Science teaching tools that work

When learning physics, you pick up math skills. But there's a problem when students only learn how to choose equations and plug in the right numbers. The “plug and chug” questions you see on physics tests are of the easier variety. The hard questions are qualitative and conceptual. 

Here is an example of a basic conceptual physics question I saw from NPR.

Two balls are dropped from a building at the same time. Ball A and Ball B are the same size, but Ball A is twice as heavy as Ball B. Which ball hits the ground first?

a) Ball B hits the ground first.
b) Ball A hits the ground first.
c) They hit the ground at the same time.

If you understand Newton's second law (F=ma), you know that both balls hit the ground at the same time.

(Or if you like to guess, you know that c) is always the correct answer)

Even though one ball is heavier than the other, they have the same acceleration, 9.8 m/s/s, so they take the same amount of time to hit the ground.

Even students who have taken physics frequently get this question wrong. NPR reports that lectures are part of the reason students fail to learn the material. Students learn best when they are actively working, not when they passively listen to lectures.

Students do most of the talking in the “Peer Instruction” teaching model developed by Eric Mazur, a physics professor at Harvard. In this model students work together to solve problems in small groups. The professor poses conceptual questions to the students, who respond with answers via mobile devices. If a large percentage of the class answers incorrectly, the students work through the problem in their groups. After discussing with their peers, they answer the question again. The professor exists as a coach guiding the students during practice, rather than as a “sage on stage”.
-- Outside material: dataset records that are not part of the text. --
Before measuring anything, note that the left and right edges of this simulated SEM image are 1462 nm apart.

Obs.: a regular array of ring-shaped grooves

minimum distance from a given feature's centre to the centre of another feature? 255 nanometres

According to Mazur, the approach works: "What we found over now close to 20 years of using this approach is that the learning gains at the end of the semester nearly triple."

As a physics major, I wish I had taken classes like this when I was in college. Learning through your peers is the best way to learn, especially in science. It also reminds me of an opinion article about science education I read in the LA Times. It referenced a study that sought to explain why some students were more prone to fail first-year calculus at UC Berkeley. The study found that students that never worked with other classmates were the ones that failed, even if they put in the study hours and the effort. The successful students were the ones that studied both by themselves AND in groups, where they helped each other out and figured out exactly where they stood in the class.

One caveat about Peer Instruction: it works best when students come to class prepared (i.e. they have already read through the material). Not all students are going to come to class prepared because many are used to relying on the lectures. As always, the students that go the extra mile and invest their own efforts into learning will get the most out of it.

Also, in this model students answer the same question twice. If only 29% of students answer a question correctly the first time, it sometimes improves to 62% of students who answer correctly the second time. But of course, if you think you answered incorrectly the first time, you can eliminate that answer choice the second time. Odds are that the scores will improve by simply repeating. And I wonder if the students get to see how the class answered overall.

Just some thoughts on group learning.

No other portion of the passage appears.